Cognitive Diversity – Yes, Important for Business As Mission

Diversity is talked about a lot these days.  Sometimes it seems to be something so sacred that one must not even question its validity.  One thinks of gender and ethnicity diversity, but another type of diversity is perhaps talked about less frequently, but very important.

My first “real management job” was in a fish processing plant in Alaska.  I served as a foreman in a plant with about 120 summer employees processing salmon purchased from more than one hundred fishermen. When the product was frozen and packaged, it was sent primarily to customers in Japan in gigantic freezer vans aboard ocean vessels.  We hired our workers locally, but with a significant number of college kids looking for high paying summer jobs.

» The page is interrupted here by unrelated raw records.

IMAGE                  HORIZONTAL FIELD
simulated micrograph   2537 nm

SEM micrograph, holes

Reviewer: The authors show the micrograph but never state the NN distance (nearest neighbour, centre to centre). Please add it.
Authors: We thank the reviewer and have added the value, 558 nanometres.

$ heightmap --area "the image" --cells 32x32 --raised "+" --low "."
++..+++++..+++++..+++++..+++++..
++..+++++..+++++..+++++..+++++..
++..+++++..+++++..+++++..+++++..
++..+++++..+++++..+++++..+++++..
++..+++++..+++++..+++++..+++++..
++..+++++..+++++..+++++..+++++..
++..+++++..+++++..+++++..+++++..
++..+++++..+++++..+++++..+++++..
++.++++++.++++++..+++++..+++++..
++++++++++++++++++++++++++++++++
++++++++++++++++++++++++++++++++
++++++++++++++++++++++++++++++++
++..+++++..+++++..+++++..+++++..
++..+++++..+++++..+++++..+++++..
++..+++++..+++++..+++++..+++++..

My boss was the owner, and John was the other foreman since the plant operated 24/7 during the processing season.  All three of us were very different.  The boss was a true entrepreneur; hard driving, intuitive, and impulsive, and she had built the company from scratch with innovative decisions and a keen marketing mind.  John was an intelligent calm genius with a mind for invention, stability, and personnel.  He loved and understood the fish industry and had a sixth sense for important decisions. Then, there was me. I was fresh out of business school with an organizational mindset; always asking the ‘why’ questions and was committed to good process with a penchant for crunching the numbers.

Diverse?  Yes, very!  Sometimes there was tension and conflict, but together we came to realize that the diversity on our team was a good and positive thing.  Why?

Matthew Syed, in his book Rebel Ideas: The Power of Diverse Thinking,1 called this “cognitive diversity” which means assembling a team of people with different perspectives and intellectual backgrounds.  This is important because people from different backgrounds approach problems from different angles.

For example, in this fish story, the boss was so impulsive that one summer, she hired unemployed Vietnam war pilots, leased mothballed DC3s, 4s and 6s from the Arizona desert, and had them flown to Alaska to shuttle freshly caught fish to canaries around Alaska.  I wanted to know if a cost analysis had been made, which of course it had not. John was eager for the innovation being an entrepreneur himself, but he wanted to talk about the process.  All three perspectives were important.

The Economist magazine reports a study by the Rotterdam School of Management, which found that of over 300 projects, those led by junior managers were more likely to succeed than those led by senior managers.2  It was suggested that the junior managers felt free to stand up to the senior managers more often than team members lower down on the pecking order.  The article suggests that two elements are important in selecting a good team.  First, diverse viewpoints are important, and second, it must be guaranteed that those viewpoints are heard and respected.

Google is quick to acknowledge that “psychological safety” is by far the most important factor behind successful teamwork. The world today is so complex that cooperation is essential.  In science and engineering, 90% of papers are written by teams, and teams have dominated American patent filings since 1975.  In short, outsiders can spot opportunities or glitches that insiders may miss.

The author of the textbook I use when teaching a college course on entrepreneurial ventures states that “in general, heterogeneity will provide better results in the long-term.”   She maintains that diversity in experience and professional networks can enable a startup to grow more quickly3.

I suspect that BAM startup leaders may be tempted to bring people around them who think like them, who are their friends from the same school with the same professors, and a like mind-set. Wasserman’s study of 10,000 founders revealed that most founders tend to want to work with people just like them, more often than not.2  

And more often than not in our experience, BAM companies tend to fail when their design does not consider the importance of cognitive diversity. Think twice before making this error.  A team of differing perspectives and backgrounds is an important asset.

1  Syed, Matthew. (2019). Rebel Ideas: The Power of Diverse Thinking. London:  Hodder & Stoughton.

2  “Bartleby Second Thoughts – It pays companies to encourage a variety of opinions”.  The Economist, October 12-18, 2019.

3  Allen, Kathleen. (2016).  Launching New Ventures: An Entrepreneurial Approach. Boston: Cengage Learning.